As part of her three-week residency at West Dean College, Brazilian artist Daniela Antonelli gave an evening presentation about her work to an audience of MA students and Summer School attendees. Following a discussion about the development of her practice, how it related to the current experiments taking place during the residency, as well as a short film about John Baldessari, Daniela showed the audience around her work space in the adjacent studio.
Having initially trained as a designer, Daniela explained that she had made a decision to address any perceived lack of formal training by going about the task of self-education as an artist through a methodical, systematic process of setting and testing limits. This process has continued to feed the work she makes and the ideas she explores. Such methods echoed the type of constraints used by artists and writers throughout the modern period – for example, members of Oulipo [Ouvroir de littérature potentielle or ‘workshop for potential literature’] – using a set of limitations that allow the practitioner to discover specific formal possibilities or, through their exhaustion, seeing where imposed rules break down and the unanticipated breaks through.

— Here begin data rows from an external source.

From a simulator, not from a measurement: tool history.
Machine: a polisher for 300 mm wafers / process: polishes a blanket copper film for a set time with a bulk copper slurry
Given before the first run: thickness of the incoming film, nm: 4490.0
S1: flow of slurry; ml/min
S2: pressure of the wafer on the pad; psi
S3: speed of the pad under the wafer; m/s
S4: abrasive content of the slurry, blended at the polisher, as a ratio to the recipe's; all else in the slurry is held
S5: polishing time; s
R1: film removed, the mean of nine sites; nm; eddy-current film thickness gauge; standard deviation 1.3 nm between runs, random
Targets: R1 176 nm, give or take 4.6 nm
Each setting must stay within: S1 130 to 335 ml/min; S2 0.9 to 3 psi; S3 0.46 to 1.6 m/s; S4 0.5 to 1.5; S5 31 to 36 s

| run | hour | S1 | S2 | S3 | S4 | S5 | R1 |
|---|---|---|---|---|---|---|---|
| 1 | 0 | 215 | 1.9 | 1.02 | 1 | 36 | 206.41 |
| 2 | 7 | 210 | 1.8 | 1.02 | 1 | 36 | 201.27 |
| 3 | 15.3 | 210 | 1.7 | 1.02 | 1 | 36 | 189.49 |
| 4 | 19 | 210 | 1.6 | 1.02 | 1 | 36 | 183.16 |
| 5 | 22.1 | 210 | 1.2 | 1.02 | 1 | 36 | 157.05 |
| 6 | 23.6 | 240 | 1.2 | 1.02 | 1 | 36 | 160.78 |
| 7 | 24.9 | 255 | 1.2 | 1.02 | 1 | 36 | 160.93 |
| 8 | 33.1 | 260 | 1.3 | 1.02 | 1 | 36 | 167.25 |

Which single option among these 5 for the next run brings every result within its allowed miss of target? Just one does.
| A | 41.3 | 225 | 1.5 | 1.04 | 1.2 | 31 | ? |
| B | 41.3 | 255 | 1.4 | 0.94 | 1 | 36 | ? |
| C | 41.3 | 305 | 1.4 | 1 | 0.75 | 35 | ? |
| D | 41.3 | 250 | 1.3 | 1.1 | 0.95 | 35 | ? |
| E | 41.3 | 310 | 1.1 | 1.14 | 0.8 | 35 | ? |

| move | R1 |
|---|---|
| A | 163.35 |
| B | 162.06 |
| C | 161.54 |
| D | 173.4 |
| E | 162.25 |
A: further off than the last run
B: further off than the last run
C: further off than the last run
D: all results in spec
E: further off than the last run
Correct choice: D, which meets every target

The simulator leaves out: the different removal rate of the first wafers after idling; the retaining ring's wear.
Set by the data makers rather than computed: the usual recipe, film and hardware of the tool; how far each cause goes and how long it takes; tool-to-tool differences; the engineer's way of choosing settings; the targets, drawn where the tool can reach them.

Daniela stressed her fundamental interest in drawing and indicated that this was a core part of her approach in finding, as she put it, ‘what is essential’. The use of systems aided her in breaking things down into component parts, as well as identifying a ‘tool box’ of material with which to work. The seemingly endless possibilities of limiting one’s palette, as it were, led Daniela to set out a series of principles upon which to expand her own language of making: diagrams and plans, using ink on paper, crucially not moving into three dimensions; basic compositional elements such as dot, line and plane (echoing Kandinksy and Klee); the use of primary colours only, as well as white and black; the selective use of visual ‘tools’ such as the grid, etc. These key areas combined and re-emerged throughout her practice in a number of ways.
As the presentation continued, it became clearer that the emphasis on drawing in Daniela’s practice is inherently linked with a concern for the more or less deliberate marking of surfaces and/or objects in a way that then associates them with what might be described as the appearance of the cultural – what she described as ‘traces of civilisation’ – whereby ostensibly natural objects are transformed, by the trace of a human hand, into worked artefacts of some kind or other (something that is then able to ‘tell’ of its role and place within human relations), however mediated it might be. This interest led Daniela to explore the aesthetic of ritualised objects and the specific markings on various sacred artefacts, amulets, icons and so on. How processes of arrangement and manipulation transform natural materials into meaningful compositions of signification and juxtaposition runs through Daniela’s practice.
As well as a two-dimensional pieces emerging from this study, Daniela had also developed sculptural works, often in interactive and wearable forms. By incorporating found objects, combining them with an overwriting activity or placing them in relation to other items, the work begins to establish a complex grammar of placement, setting up constructed assemblages that speak of traditions and associations within material objects that are always just out of reach. The assemblages have a conscious investment in questioning balance, both of the collated objects and the potential significance they speak to, and it was particularly interesting here to consider Daniela’s use of the term ‘micro-climates’ when discussing the construction of specific contexts in which these pieces could exist – for example, isolating them in vitrines, employing museum standard plinths and supports, etc.
Before taking the audience over to her working area, Daniela touched on the current preoccupation with images of continuum, self-renewal and annihilation (ourobouros), relating it back to a previous project in which an enormous scroll drawing unfolded according to an intuitive narrative structure that seemed to self-generate and repeat. As with many of her other works, the piece involved a huge investment of time and labour, and served to encourage the viewer to linger for a long time, encouraging them to look again and go back to the beginning.
During my three-week residency at West Dean College I created a body of work totally influenced by the atmosphere that surrounded me. My work is deeply connected to this practice and it first emerged from abstract drawings before moving towards object-making using found materials. My proposition was to continue developing this research using raw material collected around the College grounds. West Dean is a wonderful place to gather different kinds of natural elements such as feathers, small pieces of discarded wood, and so on. Bringing these items back to the studio I was able to find the peace and structure necessary to dive in the work.
As the weeks progressed I became more and more involved in the process of making and collecting, finding inspiration in the landscape and within. West Dean is a place that provides external silence and internal quietness. The exchanges with some of the MA students and academic staff made it possible to establish a dialogue and have a more intense exchange. Also, due to the possibility of using the different workshops I was able to explore a wider range of technical possibilities.
The experience at this residency was an opportunity of a lifetime. I was able to really concentrate on my practice, count on the support of a skilled team of professionals, converse with artists from different fields and, most importantly, look at the work from a different perspective. No pressure, no rush. Just thinking, conceiving and making.